Public art in Rosslyn
Some of the public art in Rosslyn includes "Dark Star Park" near the Iwo Jima Monument (1984), "Cupid's Garden" right on Wilson Boulevard (1994), "Anna and David" above the Wilson boulevard Safeway (1986), and "Liquid Pixels" on Lynn Street above Cosi Cafe (2002).
Rosslyn was home to a small Civil War fort called Fort Haggerty. Today there are no remains of this fort, except for a small historical marker erected in 1965. The fort was named after Union Lieutenant Colonel James Haggerty who was killed at the first Battle of Bull Run in nearby Manassas, VA.
The fort stood near the Georgetown-Alexandria road, as well as the canal and aquaduct bridge that ran between these same towns.

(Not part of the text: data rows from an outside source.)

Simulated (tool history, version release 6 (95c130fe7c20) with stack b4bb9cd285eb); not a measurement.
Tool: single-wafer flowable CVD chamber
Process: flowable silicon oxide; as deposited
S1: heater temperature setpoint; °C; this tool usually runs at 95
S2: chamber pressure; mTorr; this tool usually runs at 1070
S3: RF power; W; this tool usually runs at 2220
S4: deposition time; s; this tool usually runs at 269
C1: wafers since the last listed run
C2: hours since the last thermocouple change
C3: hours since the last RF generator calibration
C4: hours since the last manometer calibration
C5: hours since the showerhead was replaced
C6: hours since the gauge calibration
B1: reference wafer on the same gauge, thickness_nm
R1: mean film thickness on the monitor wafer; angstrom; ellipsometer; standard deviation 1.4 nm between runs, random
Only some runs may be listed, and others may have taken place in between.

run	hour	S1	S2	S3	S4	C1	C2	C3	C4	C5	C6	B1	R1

The historical marker reads:
Defenses of Washington
Here beside the Georgetown-Alexandria road stood Fort Haggerty, a small outwork of Fort Corcoran, constructed in May 1861. With a perimeter of 128 yards and emplacements for 4 guns, it was designed to bring under fire the slope south of Fort Corcoran, which could not be seen from there.
Fort Ethan Allen - near the Chain Bridge
Fort Ethan Allen was an earthwork fort in Arlington, Virginia. It was built by the Union Army in 1861 as part of the defense of Washington during the American Civil War. The remains of the fort, a portion of the earthen walls, now overgrown, are now part of Fort Ethan Allen Park. The historic fort is listed on the National Register of Historic Places and is designated as a Historic District by Arlington County.
There was no military action at Fort Ethan Allen throughout the Civil War; the only attack on Washington-area forts was at Fort Stevens, north of the city, in 1864. Perhaps the most memorable wartime occurrence at Fort Ethan Allen was a visit by President Abraham Lincoln, one of the few visits to a Washington fort he ever made.
Fort Ethan Allen Park covers about 15 acres and has just a basketball court, a playground, a canine area, and a gazebo. The park is adjacent to the Madison Community Center and Glebe Road Park.
Fort Ethan Allen is named after the Revolutionary War hero from Vermont named Ethan Allen. He gained fame in the Battle of Ticonderoga, and also helped Vermont gain independence from British colonies in New Hampshire and New York and ensured it was able to become the 14th state of the US.
Fort CF Smith
Fort C.F. Smith Park is a small 19-acre nature and historic area that includes thick trees, a meadow, the Hendry House and earthworks of a Civil War fort that was used for the defense of Washington DC.
Fort C.F. Smith was built by the Union Army in 1863. This was part of the ring of forts that surrounded Washington and included Fort Stevens, the only one of these forts to witness a battle. Fort F.C.F. Smith formed part of the Arlington Line and was built to protect the nearby Chesapeake and Ohio Canal. The fort faced to the south and west, and it had two bastions in the rear protect it from attack from the Potomac River side. Today the remaining earthwork trenches of Fort C.F. Smith are considered the best preserved ruins of the 22 forts that were created in Arlington during the war. The remaining historical artifacts from the fort include the bomb proof, the well, the north magazine, and 11 of the fort's 22 gun emplacements. Two cannons stand guard to remind visitors what the fort might have looked like 145 years ago, with many more trees today of course.
After the Civil War ended this property was sold back to private hands and many changes took place. Today, the Hendry House stands alongside the fort, as well as a cottage/tractor barn, a farm shed, and a bank barn. The bank barn is considered the oldest building in the park, dating back to just after the Civil War. The main house is said to have been moved to this site a around 1901, then modified in 1924 and 1988. It is called the Hendry house because it was owned by Dr. Ernest S. Hendry from 1927 until 1994 when it was acquired by Arlington County. Today the beautiful house is used for conferences, weddings, and other events.
There is a 1/2 mile trail with a short walking tour covering the historic sites and the natural sites in the park. Some of the key nature locations include the Ornamental Peace Garden with its unique trees such as the Japanese Raisin Tree, Ginko, Bottle-Brush Buckeye, English Walnut and Royal Paulownia, as well as the tiny, man-made Bird Creek near the meadow that attracts a variety of birds.